[PATCH] D11382: x86 atomic: optimize a.store(reg op a.load(acquire), release)

Thu Jul 23 10:08:13 PDT 2015

jfb added a comment.

Actually, `*sd` instructions are SSE2, so I fixed the pattern matcher :)

To be specific, the x86-32 code with `-mattr=+sse` generates the following:

  fadd_32r:                               # @fadd_32r
  	# ...
  	movl	12(%esp), %eax
  	movl	(%eax), %ecx
  	movl	%ecx, (%esp)
  	movss	(%esp), %xmm0           # xmm0 = mem[0],zero,zero,zero
  	addss	16(%esp), %xmm0
  	movss	%xmm0, 4(%esp)
  	movl	4(%esp), %ecx
  	movl	%ecx, (%eax)
  	addl	$8, %esp
  	retl
  	# ...
  fadd_64r:                               # @fadd_64r
  	# ...
  	movl	32(%esp), %esi
  	xorl	%eax, %eax
  	xorl	%edx, %edx
  	xorl	%ebx, %ebx
  	xorl	%ecx, %ecx
  	lock		cmpxchg8b	(%esi)
  	movl	%edx, 12(%esp)
  	movl	%eax, 8(%esp)
  	fldl	8(%esp)
  	faddl	36(%esp)
  	fstpl	(%esp)
  	movl	(%esp), %ebx
  	movl	4(%esp), %ecx
  	movl	(%esi), %eax
  	movl	4(%esi), %edx
  	# ...

Part of the problem is calling convention on x86-32, and part of the problem is x87 for 64-bit.

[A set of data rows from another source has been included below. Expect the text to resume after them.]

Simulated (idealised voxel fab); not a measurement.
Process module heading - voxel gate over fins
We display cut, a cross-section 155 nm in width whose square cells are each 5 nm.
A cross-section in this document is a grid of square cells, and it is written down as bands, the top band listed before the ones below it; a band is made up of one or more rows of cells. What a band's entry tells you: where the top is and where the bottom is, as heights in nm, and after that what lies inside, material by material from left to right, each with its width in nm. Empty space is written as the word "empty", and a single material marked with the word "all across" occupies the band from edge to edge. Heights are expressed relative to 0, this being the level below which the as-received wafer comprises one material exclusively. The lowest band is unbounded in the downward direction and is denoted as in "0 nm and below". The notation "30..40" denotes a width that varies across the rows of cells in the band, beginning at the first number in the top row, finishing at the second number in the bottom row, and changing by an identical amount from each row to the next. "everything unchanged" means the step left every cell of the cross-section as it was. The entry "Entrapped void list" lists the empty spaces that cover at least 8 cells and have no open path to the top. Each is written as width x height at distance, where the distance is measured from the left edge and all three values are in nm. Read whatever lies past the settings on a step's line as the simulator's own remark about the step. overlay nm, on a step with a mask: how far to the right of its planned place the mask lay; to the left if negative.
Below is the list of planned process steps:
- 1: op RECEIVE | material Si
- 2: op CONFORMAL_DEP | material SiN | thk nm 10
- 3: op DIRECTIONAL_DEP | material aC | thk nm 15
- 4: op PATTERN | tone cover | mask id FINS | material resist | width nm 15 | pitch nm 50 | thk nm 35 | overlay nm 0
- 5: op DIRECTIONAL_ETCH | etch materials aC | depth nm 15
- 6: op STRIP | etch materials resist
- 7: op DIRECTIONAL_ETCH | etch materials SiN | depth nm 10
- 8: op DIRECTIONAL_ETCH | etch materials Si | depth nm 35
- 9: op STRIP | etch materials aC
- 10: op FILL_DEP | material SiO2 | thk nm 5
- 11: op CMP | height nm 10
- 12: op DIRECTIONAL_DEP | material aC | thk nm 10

With `-mattr=+sse,+sse2` the generated code becomes:

  fadd_32r:                               # @fadd_32r
  	# ...
  	movss	8(%esp), %xmm0          # xmm0 = mem[0],zero,zero,zero
  	movl	4(%esp), %eax
  	addss	(%eax), %xmm0
  	movss	%xmm0, (%eax)
  	retl
  	# ...
  fadd_64r:                               # @fadd_64r
  	# ...
  	movl	32(%esp), %esi
  	xorl	%eax, %eax
  	xorl	%edx, %edx
  	xorl	%ebx, %ebx
  	xorl	%ecx, %ecx
  	lock		cmpxchg8b	(%esi)
  	movl	%edx, 12(%esp)
  	movl	%eax, 8(%esp)
  	movsd	8(%esp), %xmm0          # xmm0 = mem[0],zero
  	addsd	36(%esp), %xmm0
  	movsd	%xmm0, (%esp)
  	movl	(%esp), %ebx
  	movl	4(%esp), %ecx
  	movl	(%esi), %eax
  	movl	4(%esi), %edx

I could do something with this, but I'm a bit wary of how the calling convention works out (or rather, that the code generation won't change slightly and throw things off).

http://reviews.llvm.org/D11382